Let the Bidding Begin: MLB Teams Seek Japanese Phenom

Let the Bidding Begin: MLB Teams Seek Japanese Phenom

Major League Baseball’s thirty teams have the opportunity to bid for the services of a player not now or ever on any MLB roster: a durable starting pitcher coming off a no-loss season.

Masahiro Tanaka may prove to be the most popular Japanese export since the Walkman–or the biggest bust since Tsuyoshi Nishioka. The twenty-five-year old led the Rakuten Golden Eagles to a championship, claimed Nippon Professional Baseball’s Sawamura Award, the Japanese version of a Cy Young, and posted a 24-0 record during the 2013 season. Counting the postseason, Tanaka won 30 games in 2012 and lost none. He allowed just 32 walks in 212 regular-season innings pitched. His earned-run average stood at a stingy 1.27.

The posting period starts today and ends on January 24. MLB teams notify the NPB team of a willingness to pay them $20 million should they sign Tanaka. Those teams can then make the pitcher an offer. The fee will be collected by the Golden Eagles only from the team that ultimately signs Tanaka. If Tanaka can’t come to an agreement with an MLB team, his rights revert back to his Japanese club.

Tanaka, who is a star in his homeland and married to a Japanese pop singer, won’t come cheap. He recently hired Derek Jeter’s agent Casey Close, and figures to receive offers from the New York Yankees, Los Angeles Dodgers, and numerous other big-market franchises. The highest bid by an MLB club for an NPB player remains the $52 million that the Texas Rangers posted for Yu Darvish prior to the 2012 season.

The new agreement between MLB and NPB, announced ten days ago, limits bids to $20 million. This presumably will encourage more bidders and drive up player contracts. Less money to the Japanese team will likely mean more money for the Japanese player. Under the old system, for instance, the Rangers paid out about $112 million for Darvish–$60 million over six years to the player and a $52 million bid to his former club.

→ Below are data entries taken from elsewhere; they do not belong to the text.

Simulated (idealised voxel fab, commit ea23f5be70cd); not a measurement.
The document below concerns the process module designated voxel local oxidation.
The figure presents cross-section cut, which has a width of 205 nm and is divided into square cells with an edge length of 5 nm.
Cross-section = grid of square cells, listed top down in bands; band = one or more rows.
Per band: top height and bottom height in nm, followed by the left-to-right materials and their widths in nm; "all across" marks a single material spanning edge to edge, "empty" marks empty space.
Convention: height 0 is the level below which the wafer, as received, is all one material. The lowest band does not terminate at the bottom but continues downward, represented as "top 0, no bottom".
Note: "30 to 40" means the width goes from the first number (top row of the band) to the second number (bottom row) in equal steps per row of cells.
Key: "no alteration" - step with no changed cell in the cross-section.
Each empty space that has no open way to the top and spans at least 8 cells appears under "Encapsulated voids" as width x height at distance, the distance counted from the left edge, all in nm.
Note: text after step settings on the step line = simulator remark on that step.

“He is better than Darvish because he is a strike thrower,” one scout told the New York Post of Tanaka this fall. “Overall, Darvish’s stuff might be a little bit better, but this guy knows how to pitch. He is like [Hiroki] Kuroda, he has a lot of guts. He throws four pitches but when it gets to [stone]-cutting time, it’s fastball and splitter.” The six-foot-two right hander boasts a 99-35 record with a 2.30 earned-run average over seven seasons in NPB.